In Too Much Magic, I commented that Kunstler’s works have built one upon another much like a train: the preceding arguments are still there, but they’re followed and strengthened by additional, interconnected concerns. Kunstler’s introduction and ending here continue that trend, though not to the same scale: Kunstler summarizes his preceding arguments and then comments at length on the sad farce that passes for politics these days, as both parties are fully in the grips of unreality. Kunstler used to advocate for change at the national level, urging better uses of capital that would ameliorate the chaos to come — like accepting nuclear energy, for instance, instead of wasting money on short-lived wind farms that can’t support a base load. Now he doesn’t bother, seeing his estranged party (the Democrats) having descended to the level of Jacobins, more interested in destroying those who disagree with them and waging war on the past than preparing intelligently for the future. And Republicans? The portion of their party with energy is moored to the same vision of Happy Motoring that Kunstler condemned decades ago. The United States is a truck hurtling into the abyss with two tweeting, vainglorious idiots fighting for who gets to drive. What interests Kunstler now is people who have bailed from business as usual and started altering their lives in preparation, and it’s these people who he focuses on in the heart of Living. These interviews include an interesting range of individuals, from Alaska to Vermont. Several have created their own homesteads, where they grown much of their own foodstuffs and at the same time create products to sell outside, like liquor or bread. This isn’t a series of interviews with survivalists, though: what unites the guests is their disconnection from mass society, their belief that the future will be worse than the present, and their willingness to find ways to adapt to it. For some, that’s growing their own food; for others, it’s learning practical skills they can sell. A couple of the interviews seem out of place, though they’re no less interesting: a couple of extremely race-conscious men are interviewed, one black and one white. They both comment on the disintegration of culture, on growing consumer-passivity that sets people and their communities up for failure.

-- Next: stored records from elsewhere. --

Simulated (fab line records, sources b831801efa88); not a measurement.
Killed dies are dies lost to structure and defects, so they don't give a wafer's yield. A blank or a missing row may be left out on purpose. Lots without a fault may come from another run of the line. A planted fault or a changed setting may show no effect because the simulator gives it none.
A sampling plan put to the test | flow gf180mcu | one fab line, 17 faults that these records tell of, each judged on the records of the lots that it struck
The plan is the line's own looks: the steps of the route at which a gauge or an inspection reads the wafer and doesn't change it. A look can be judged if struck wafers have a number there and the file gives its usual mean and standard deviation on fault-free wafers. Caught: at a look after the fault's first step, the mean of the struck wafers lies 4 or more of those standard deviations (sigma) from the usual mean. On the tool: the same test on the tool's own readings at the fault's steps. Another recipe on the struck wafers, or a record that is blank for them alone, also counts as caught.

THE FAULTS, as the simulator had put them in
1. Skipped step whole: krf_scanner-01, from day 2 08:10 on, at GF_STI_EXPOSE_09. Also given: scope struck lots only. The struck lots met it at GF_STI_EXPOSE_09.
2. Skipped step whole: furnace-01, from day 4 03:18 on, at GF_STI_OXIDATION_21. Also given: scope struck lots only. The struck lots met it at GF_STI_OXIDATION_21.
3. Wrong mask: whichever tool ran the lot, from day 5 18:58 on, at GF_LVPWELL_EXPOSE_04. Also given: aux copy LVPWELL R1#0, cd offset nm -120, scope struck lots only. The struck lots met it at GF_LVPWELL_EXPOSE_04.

Living in the Long Emergency is a minor addition to Kunstler’s line of argument that also examines ways those who follow Kunstler’s arguments are taking them seriously. This includes Kunstler himself, who for the last decade has lived on a farm in upstate New York, keeping chickens a few minutes walk from a small village. There’s not as much of the long emergency adaptation as readers would want, but if you can’t get enough of Kunstler excoriating modernity, it’s here for the reading.
Some quotes:
“I am part of the most useless generation that’s ever existed in human history. Millennials know how to do less for themselves than anyone that’s ever existed on the planet Earth. [….] And most people who are under the age of forty don’t have a clue about where to even begin with that kind of stuff. We have been completely separated from any life of productivity, any knowledge of how to make anything or do anything. ” (From an interview with a Millennial turned farmer)
“In case you haven’t been paying attention to the hijinks on campus—the attacks on reason, fairness, and common decency, the kangaroo courts, diversity tribunals, assaults on public speech and speakers themselves, the denunciation of science—here is the key takeaway: It’s not about ideas or ideologies anymore. Instead, it’s purely about the pleasures of coercion, of pushing other people around, of telling them what to think and how to act.”
“A casual survey around America these days reveals shocking degrees of neuroticism, delusion, dishonesty, and functional failure in culture. The result is a political dwelling place that looks more and more like Kafka’s Castle, a techno-bureaucratic update of a particular kind of solipsistic Hell. The economically stranded former working class has devolved into a tribe of tattooed savages sunk in anomie. Those a rung up in the middle middle class are not far behind them, as vocations and incomes disappear, debts mount, and desperation creeps over the scene. Obesity and its by-product, diabetes, run at record levels thanks to “innovations” in the food-processing industry (another racket), and the absence of other traditional social satisfactions that have been destroyed by television and smartphones. Opiate addiction and suicide are the new normal in the flyover states. The triumphant completion of suburbia has produced yawning ugliness on the landscape, an epidemic of loneliness, family dysfunction, and a dismal cavalcade of mass shootings in public schools. Meanwhile, the upper rungs of society are enfogged in a contrived obsessive moral panic over race and sexual relations. Can a people recover from such an excursion into unreality?”
Related:
Off the Grid: Inside the Movement for More Space, Less Government, and True Independence, Nick Rosen
I added his books to my ‘Of Interest’ bucket after your last review (I think). Although I’m not hunting them down I might very well pick any up that Fate brings my way. I think I’d probably agree with at least *some* of what he says! [grin]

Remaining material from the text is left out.